The plot of Goldfinger, the novel, is very similar to the plot of Goldfinger, the movie. At the very end of the book, Pussy Galore and Bond make a crash landing in Newfoundland, where they cavort beneath their parachutes. In the movie, Bond and Galore land in a sunnier Caribbean locale.

Tomorrow Never Dies (film, 1997)

The closing credit song, Surrender, performed by Canadian k.d. lang, was supposed to be the theme song. While it was considered by critics to be the superior song, producers chose a version by Sheryl Crow, allegedly based on her higher sex appeal.
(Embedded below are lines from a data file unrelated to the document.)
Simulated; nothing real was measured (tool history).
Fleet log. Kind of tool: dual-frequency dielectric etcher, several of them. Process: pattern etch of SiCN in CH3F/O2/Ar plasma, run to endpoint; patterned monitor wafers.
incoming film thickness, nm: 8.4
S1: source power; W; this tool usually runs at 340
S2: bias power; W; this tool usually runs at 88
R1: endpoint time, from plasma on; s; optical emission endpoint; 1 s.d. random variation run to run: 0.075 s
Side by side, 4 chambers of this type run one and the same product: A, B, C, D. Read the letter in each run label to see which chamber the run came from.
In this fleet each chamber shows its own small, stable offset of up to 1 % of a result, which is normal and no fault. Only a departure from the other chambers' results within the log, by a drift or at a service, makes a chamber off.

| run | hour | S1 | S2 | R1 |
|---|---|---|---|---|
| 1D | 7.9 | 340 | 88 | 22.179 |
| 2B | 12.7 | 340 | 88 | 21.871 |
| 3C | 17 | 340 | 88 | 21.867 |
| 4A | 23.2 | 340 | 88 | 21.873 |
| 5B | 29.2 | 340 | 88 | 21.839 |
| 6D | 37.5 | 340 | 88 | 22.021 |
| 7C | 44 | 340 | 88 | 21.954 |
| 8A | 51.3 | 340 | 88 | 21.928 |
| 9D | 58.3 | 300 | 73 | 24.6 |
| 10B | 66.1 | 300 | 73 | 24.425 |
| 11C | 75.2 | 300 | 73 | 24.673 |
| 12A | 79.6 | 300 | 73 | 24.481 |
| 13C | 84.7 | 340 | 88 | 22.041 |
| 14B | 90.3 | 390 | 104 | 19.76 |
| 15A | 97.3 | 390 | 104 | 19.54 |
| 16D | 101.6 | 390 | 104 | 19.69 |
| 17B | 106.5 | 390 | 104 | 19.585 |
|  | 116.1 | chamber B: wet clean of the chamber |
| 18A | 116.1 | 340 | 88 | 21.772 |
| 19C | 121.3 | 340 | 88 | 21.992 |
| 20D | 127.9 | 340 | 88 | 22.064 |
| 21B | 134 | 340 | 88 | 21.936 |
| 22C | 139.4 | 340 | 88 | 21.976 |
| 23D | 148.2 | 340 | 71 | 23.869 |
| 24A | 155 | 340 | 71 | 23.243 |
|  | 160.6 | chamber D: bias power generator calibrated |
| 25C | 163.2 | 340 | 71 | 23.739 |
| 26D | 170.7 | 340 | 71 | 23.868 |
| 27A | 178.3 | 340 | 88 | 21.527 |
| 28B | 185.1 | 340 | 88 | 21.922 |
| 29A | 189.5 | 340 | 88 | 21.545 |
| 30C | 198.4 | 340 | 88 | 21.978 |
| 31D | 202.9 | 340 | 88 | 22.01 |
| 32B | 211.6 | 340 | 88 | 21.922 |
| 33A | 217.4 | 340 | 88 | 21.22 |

For Your Eyes Only (short story, 1960)

The RCMP are of singular service to Bond when he undertakes an extremely private act of justice—vengeance, actually—in northern Vermont. As Fidel Castro’s Cuban revolution gathers steam in 1959, the rats of dictator Fulgencio Batista’s regime start to flee. Three Cubans working for a former Gestapo officer, who is now Batista’s counter-intelligence chief, murder a Jamaican couple who refuse to sell their estate. Bad move on the killers’ part: M had been best man at the victims’ wedding 25 years before. When he learns the three murderers and their ex-Gestapo boss are hiding out in Vermont, M has a quiet word with some Canadians and dispatches Bond as his angel of revenge. After Bond arrives at RCMP headquarters in Ottawa, a high-ranking Mountie cheerfully provides him with false papers, a sniper rifle and the location of a Prohibition-era smugglers’ trail into Vermont from Quebec’s Eastern Townships. At that point, it’s all over bar the actual shooting.